In a survey of 978 adults in the Wolverine State, almost 220 people said they didn’t know what percentage of their income went to federal taxes. Of the people who did provide an answer, almost 85 percent overstated their actual rate, sometimes by a large margin. On average, those taxpayers said they pay 25.5 percent of their income in federal taxes. But the study’s authors estimated that their actual average tax rate was just under 14 percent.
The large number of people who didn’t want to venture a guess as to their tax rate and the even larger number who were wildly off both suggest to the researchers “that a very substantial portion of the population is uninformed or misinformed about average federal income-tax rates.”
Why don’t we know what we’re paying?
Part of the answer may be that our tax system is complicated and many of us rely on professionals or specialized software to prepare our filings. Money’s Ian Salisbury notes that taxpayers in the survey who relied on that kind of help tended to be further off in their estimates, after controlling for other factors.
Also, many people likely don’t understand the different types of taxes they pay. While the survey asked specifically about federal taxes, the tax rates people provided more closely matched their total tax rate, including federal, state, local and payroll taxes.
But our politics likely play a role here as well. People who believe that taxes on households like theirs should be lower and those who believe tax dollars are spent ineffectively tended to overstate their tax rates more.
“Since the time of Ronald Reagan, American[s] have been inundated with messages about how high taxes are,” one of the study’s authors told Salisbury. “The notion they are too high has become deeply ingrained.”

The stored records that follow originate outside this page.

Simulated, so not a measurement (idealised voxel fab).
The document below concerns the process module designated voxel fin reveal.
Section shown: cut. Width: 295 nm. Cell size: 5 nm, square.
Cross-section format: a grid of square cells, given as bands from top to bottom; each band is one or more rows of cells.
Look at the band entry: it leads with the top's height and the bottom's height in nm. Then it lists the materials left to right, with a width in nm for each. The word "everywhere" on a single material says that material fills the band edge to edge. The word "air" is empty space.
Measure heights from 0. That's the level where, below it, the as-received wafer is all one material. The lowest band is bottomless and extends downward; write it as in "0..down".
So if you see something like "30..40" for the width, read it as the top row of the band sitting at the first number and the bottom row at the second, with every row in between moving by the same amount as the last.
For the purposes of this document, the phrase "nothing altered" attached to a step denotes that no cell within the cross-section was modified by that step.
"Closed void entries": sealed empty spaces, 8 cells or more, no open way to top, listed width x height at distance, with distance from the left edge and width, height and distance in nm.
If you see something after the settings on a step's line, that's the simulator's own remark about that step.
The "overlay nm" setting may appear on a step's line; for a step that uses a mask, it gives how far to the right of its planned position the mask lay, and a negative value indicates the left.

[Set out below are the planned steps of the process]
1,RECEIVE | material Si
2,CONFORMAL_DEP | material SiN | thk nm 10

Wealthy Investors Are Worried About Washington, and the Debt
A new survey by the Spectrem Group, a market research firm, finds that almost 80 percent of investors with net worth between $100,000 and $25 million (not including their home) say that the U.S. political environment is their biggest concern, followed by government gridlock (76 percent) and the national debt (75 percent).
Trump’s Push to Reverse Parts of $1.3 Trillion Spending Bill May Be DOA
At least two key Republican senators are unlikely to support an effort to roll back parts of the $1.3. trillion spending bill passed by Congress last month, The Washington Post’s Mike DeBonis reported Monday evening. While aides to President Trump are working with House Majority Leader Kevin McCarthy (R-CA) on a package of spending cuts, Sens. Susan Collins (R-ME) and Lisa Murkowski (R-AK) expressed opposition to the idea, meaning a rescission bill might not be able to get a simple majority vote in the Senate. And Roll Call reports that other Republican senators have expressed significant skepticism, too. “It’s going nowhere,” Sen. Lindsey Graham said.
Goldman Sees Profit in the Tax Cuts
David Kostin, chief U.S. equity strategist at Goldman Sachs, said in a note to clients Friday cited by CNBC that companies in the S&P 500 can expect to see a boost in return on equity (ROE) thanks to the tax cuts. Return on equity should hit the highest level since 2007, Kostin said, providing a strong tailwind for stock prices even as uncertainty grows about possible conflicts over trade.
Return on equity, defined as the amount of net income returned as a percentage of shareholders’ equity, rose to 16.3 percent in 2016, and Kostin is forecasting an increase to 17.6 percent in 2018. "The reduction in the corporate tax rate alone will boost ROE by roughly 70 [basis points], outweighing margin pressures from rising labor, commodity, and borrow costs," Kostin wrote.